Did you know that Benjamin Franklin used one of the gadgets–called a Leyden jar–in his infamous kite experiment? Neither did I. Franklin’s portrait is also the only portrait in the White House not of a president or first lady.
After a quick overview of the science, the demonstrations began. Yosses’ demos covered some building blocks of desserts including foam, gel, and sugar–here are the coolest ones:
Peaches are one of my favorite fruits, so when he brought out peach puree to make foam I was excited, hoping I would get to taste it. Foam is a congregation of bubbles held together by surface tension and electrical charge that builds up between between the molecules. Immersion blenders are generally used to beat air into liquids, which releases more flavor molecules, according to Yosses. At one point, he pulled out a metal container brimming with fog. Liquid nitrogen is used by chefs to manipulate surface tension to get the right consistency (without adding unhealthy ingredients such as butter or oil) and preserve the flavor of food. It has a much lower boiling point than water, so it requires less energy to disrupt bonds which means that fewer flavor molecules are lost to heat.

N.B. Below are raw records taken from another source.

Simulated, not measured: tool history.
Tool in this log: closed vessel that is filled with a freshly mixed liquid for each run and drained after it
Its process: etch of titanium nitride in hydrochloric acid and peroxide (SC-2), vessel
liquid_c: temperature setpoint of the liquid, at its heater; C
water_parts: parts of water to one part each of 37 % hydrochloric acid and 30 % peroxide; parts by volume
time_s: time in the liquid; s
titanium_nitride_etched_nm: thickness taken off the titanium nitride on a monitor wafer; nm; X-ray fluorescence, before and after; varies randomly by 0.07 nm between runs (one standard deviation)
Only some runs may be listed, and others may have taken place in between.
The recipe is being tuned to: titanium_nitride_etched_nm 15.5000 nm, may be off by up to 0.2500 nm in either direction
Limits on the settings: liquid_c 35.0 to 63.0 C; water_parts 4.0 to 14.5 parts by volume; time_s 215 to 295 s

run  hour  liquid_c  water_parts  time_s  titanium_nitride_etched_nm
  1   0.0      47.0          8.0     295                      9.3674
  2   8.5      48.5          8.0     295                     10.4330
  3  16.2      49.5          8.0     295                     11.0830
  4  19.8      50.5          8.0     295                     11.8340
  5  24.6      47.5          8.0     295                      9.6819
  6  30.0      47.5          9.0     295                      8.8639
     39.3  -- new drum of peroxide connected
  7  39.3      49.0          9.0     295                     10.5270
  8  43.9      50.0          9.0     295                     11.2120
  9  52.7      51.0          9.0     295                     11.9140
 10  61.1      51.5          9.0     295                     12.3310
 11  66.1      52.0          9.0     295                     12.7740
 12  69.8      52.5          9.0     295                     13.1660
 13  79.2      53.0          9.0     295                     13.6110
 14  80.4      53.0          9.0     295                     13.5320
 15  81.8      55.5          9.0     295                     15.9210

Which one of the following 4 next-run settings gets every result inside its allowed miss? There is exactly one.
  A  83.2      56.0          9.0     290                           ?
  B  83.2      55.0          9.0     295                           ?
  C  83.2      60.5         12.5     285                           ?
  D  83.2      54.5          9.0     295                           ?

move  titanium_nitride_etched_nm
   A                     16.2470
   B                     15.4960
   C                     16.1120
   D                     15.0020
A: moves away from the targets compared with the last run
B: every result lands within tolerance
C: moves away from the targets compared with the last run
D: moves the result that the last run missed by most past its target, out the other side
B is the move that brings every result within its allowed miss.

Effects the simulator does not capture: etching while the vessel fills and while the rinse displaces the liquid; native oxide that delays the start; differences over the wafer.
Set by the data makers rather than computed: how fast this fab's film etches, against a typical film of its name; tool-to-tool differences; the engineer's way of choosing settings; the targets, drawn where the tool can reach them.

For one of the gel demos, which demonstrated bond formation and the cross-linking of molecules, he dipped a spoonful of hibiscus sauce into a mixture of water and a gelling agent (I’m unsure of it’s name). The gelling agent bound to the sauce, forming a skin around the outside. “It’s like an egg yolk, still liquid in the middle,” he said. After a few minutes, he scooped out a purple ball and added it to the plate of desserts.
Yosses ended the evening sculpting, but it looked more like glass-blowing. Under a red heat lamp sat a blob of sugar stuck between liquid and solid phases. Chefs commonly refer this as glass–the sugar is malleable, has a shiny quality, and becomes very brittle once it cools. Initial heating to 320 degrees Fahrenheit disrupts the crystalline structure resulting in a soft consistency, but the structure reforms upon cooling. Yosses carefully stretched the ball of sugar, wrapping small strands around a plastic stick. When he removed the wrapped strands of sugar from under the heat lamp, he was left with a hardened sugar coil which was promptly added to the dessert plate.
The Take Away:
Molecular gastronomy is giving chefs new tools and re-purposing old ones to make food better–not just by improving how a dessert looks or tastes, but it’s healthfulness too. Manipulating food at the molecular level makes it possible to achieve the same textures and flavors without adding notoriously unhealthy ingredients such as butter, oil, and fat. Yosses hopes his legacy will be known for “including desserts as part of a healthy diet, restoring food as a pleasurable experience, and preserving flavor,” he said.
The lecture was fun and informative. I learned something new and I sampled cocoa beans and fruit gel–can’t get much better than that. The one criticism I have is that there were a few times where I was unsure of how the science applied to his cooking techniques. I wish he would have explained the science alongside his demos instead of separating the two, so I could get a better understanding of what I was watching.
The faint scent of varnish and dusty carpets greets me when I enter Jordan Hall at the prestigious New England Conservatory on a Friday morning. I carefully lower myself into a chair nestled snugly into a curved row, wondering how the narrow rows can accommodate several hundred people hunting for their seats. The chamber orchestra, comprised of about fifteen students, is rehearsing Honegger’s Symphony Number 2. The deep reds, greens, and golds in the hall reflect the mournful midtones and Honegger’s dark outlook on World War II, when he worked with the French Resistance.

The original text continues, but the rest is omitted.